Zaporzhye’s Jews Celebrate Return of Synagogue
The Jewish community of Zaporozhye, Ukraine, celebrated a milestone in the city’s Jewish renaissance with the dedication January 12 of a central synagogue and community center.
Jewish life is flourishing in this major Ukrainian city situated 370 miles southeast of Kiev. It is the sixth largest city in Ukraine, and its Jewish community is a member of the Federation of Jewish Communities of the CIS. But until now it was the only one among the six without its own central synagogue.
Rabbi Nachum Ehrentrau, Zaporozhye’s chief rabbi, entreated the government to return the synagogue—the place where Nazi troops ordered the city’s Jews to report to before transporting them to their deaths—to the local Jewish community. With the government’s cooperation and the support of two local philanthropists, Arthur Abdinova and Igor Butler, the synagogue was renovated and restored to her former glory.
Since the arrival a decade ago of Rabb Ehrentrau, the city’s Jews—now numbering an impressive 20,000—have begun to benefit from the development of a full-fledged Jewish community. Rabbi Ehrentrau established a charity center and soup kitchen to support indigent seniors; a children’s orphanage, and the city’s first Jewish school. The Or-Avner Chabad Lubavitch Day school is in fact the city’s first private school accredited by the Ukrainian Education Ministry and is widely regarded as the best school in the city.
Zaporozhye, a picturesque city featuring two double decker bridges over the Dnepr, enjoys a strong industrial, engineering and academic infrastructure. It boasts one of the longest Children’s Railways, and a seven mile avenue—Lenin Avenue—the longest in all of Europe.
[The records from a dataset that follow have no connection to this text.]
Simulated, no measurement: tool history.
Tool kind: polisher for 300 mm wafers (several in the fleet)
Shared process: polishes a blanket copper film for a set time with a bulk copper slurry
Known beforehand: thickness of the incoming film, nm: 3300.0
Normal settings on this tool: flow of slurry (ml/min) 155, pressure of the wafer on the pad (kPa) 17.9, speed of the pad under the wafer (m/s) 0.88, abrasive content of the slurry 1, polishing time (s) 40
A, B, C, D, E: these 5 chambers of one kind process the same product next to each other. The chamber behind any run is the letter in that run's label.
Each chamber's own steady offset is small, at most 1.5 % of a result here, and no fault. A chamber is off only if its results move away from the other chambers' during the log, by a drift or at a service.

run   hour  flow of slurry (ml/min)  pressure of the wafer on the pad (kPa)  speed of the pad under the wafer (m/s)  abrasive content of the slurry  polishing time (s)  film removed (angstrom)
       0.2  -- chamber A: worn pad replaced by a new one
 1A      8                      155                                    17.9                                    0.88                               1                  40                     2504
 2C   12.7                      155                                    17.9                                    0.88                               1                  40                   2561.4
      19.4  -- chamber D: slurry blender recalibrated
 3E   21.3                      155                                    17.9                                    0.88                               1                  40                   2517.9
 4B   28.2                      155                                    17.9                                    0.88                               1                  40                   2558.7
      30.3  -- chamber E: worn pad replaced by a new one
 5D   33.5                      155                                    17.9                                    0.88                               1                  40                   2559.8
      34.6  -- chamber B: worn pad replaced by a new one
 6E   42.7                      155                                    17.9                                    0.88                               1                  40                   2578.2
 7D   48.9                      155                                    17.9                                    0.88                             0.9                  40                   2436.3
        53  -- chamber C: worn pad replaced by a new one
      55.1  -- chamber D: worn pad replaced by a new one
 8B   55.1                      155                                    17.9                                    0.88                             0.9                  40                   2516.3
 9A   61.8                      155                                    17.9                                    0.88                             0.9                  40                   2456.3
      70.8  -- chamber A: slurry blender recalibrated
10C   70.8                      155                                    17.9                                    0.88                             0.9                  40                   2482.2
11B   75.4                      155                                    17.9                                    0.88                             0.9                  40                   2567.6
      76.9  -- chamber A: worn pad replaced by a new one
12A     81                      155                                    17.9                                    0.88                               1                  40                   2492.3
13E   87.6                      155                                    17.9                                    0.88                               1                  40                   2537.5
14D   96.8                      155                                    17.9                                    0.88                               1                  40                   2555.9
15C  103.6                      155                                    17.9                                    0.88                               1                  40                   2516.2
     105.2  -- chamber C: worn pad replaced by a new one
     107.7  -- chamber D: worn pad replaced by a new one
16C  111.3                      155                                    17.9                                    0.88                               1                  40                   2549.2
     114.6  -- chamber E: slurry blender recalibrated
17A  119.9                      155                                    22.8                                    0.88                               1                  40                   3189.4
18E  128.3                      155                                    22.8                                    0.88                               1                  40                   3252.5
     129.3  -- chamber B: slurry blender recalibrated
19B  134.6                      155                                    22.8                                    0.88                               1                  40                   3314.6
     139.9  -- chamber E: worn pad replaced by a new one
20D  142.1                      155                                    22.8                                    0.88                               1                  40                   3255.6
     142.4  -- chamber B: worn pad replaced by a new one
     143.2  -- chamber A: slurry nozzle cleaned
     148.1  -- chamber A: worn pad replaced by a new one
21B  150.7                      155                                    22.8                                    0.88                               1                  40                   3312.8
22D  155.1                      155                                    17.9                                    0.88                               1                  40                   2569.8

Named “Giymat Rose” for the donors’ mothers, the new center will become a hub of Jewish activity, social and education programs and community events. The synagogue will host daily and Shabbat prayer services.
Rabbi Ehrentrau, who recently persuaded city authorities to erect a monument to the twenty thousand Jewish victims of the Holocaust, says it is, ultimately, the flowering of Jewish life in the new synagogue and community center that serves as the most enduring memorial to the Jews who once lived here.